For many, the American dream of owning a business is in queue right behind owning a home. I was a teenager when I owned my first business. Since then I have bought or started many businesses and helped others do the same. Here are some common mistakes I have witnessed or committed myself.
Paying too much
This results from the combination of all other mistakes. Many new business owners set themselves up for failure by paying too much, which results in higher loan payments, lower operating funds, and reduced borrowing capacity.

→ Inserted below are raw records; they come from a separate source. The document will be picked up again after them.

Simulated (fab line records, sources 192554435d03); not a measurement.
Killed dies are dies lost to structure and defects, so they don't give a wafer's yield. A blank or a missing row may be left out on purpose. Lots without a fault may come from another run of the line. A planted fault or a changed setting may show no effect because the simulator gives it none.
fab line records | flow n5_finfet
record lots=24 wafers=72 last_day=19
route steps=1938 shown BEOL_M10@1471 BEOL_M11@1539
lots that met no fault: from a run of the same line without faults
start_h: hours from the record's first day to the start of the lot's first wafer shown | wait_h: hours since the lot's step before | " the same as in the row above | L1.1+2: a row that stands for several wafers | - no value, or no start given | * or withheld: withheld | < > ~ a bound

Letting your emotions rule
If you have always dreamed of owning a business, it is very easy to get caught up in the strong emotions invoked by seeing those dreams coming true. To counteract your emotions, take your time, do your homework, and enlist the help of objective advisors.
Paying for potential
You should only pay for the business as it stands at the date of purchase, not what it could be in the future. You will have to spend time, effort, and money to develop its potential. The seller chose not to invest these things, so he does not deserve to be paid for them.
Not evaluating yourself
Do you have what it takes to run this business? Try to match your strengths to the important duties you will be required to perform. Running a small business requires the owner to do many things. No one can be good at them all, so make provisions for those areas in which you are the weakest. Some tasks like payroll and bookkeeping can easily be contracted to outside vendors. Possibly your spouse, other family member, or a partner could do things that you cannot or do not want to do.
Not building a team of experts
At a bare minimum, you should enlist the aid of an attorney and a CPA. The attorney can prepare and review documents, help structure the deal, and make you aware of legal and liability issues. The CPA can provide a financial analysis of the business, and advise you about tax and accounting matters. You should consider adding a business valuation professional. His valuation report can be used to determine the reasonableness of the asking price, negotiate a lower price, and provide valuable information about the business, the industry, the competition, and the economic conditions.
Relying on bad information
You should verify all important information about the business. Your CPA can check financial information like receivables, payables, and inventory. Your attorney can review loan documents, leases, and contracts. Your business valuation professional can analyze the competition, the industry, and the economic conditions. Use independent appraisers to value real estate and equipment. Get a credit report on the business through your CPA or banker. You can do some of the investigating yourself to save money, but do not cut too many corners – it may cost you in the long run.
Changing too much, too fast
Once you own the business, you will be tempted to start making wholesale changes from day one. You risk alienating long-time employees and customers. Unless the business is in bad financial condition and needs immediate action, its better to take some time to get to know the business, your employees, and your customers before making changes. This is a perfect time to solicit suggestions from employees and customers.
Buying a business because you like to do what the business does
One reason restaurants have a high failure rate is people buy or start them because they like to cook. Very few restaurant owners spend time cooking. Their time is spent managing staff, ordering supplies, doing paperwork, and handling daily crises. A small business owner must wear many hats – including that of manager.
Not being interested in the business’s product or service
I made the mistake of thinking that because I am a CPA and smart that I could own and operate any business. I bought a business that sold high-performance auto parts to young men who drove jacked-up, four-wheel drive pickup trucks and went to the drag races every weekend. I did not do either and never understood why anyone would. I could not relate to my customers and went out of business in about a year.
Buying a business is a complicated, emotional process. By avoiding these costly mistakes, you can prevent turning your dream into a nightmare.
About the author:
David E. Coffman CPA/ABV, CVA has 30 years of experience working with and operating small businesses. His web site http://biz-buying-selling.comoffers many useful articles, links, and other resources for potential buyers and sellers of small businesses.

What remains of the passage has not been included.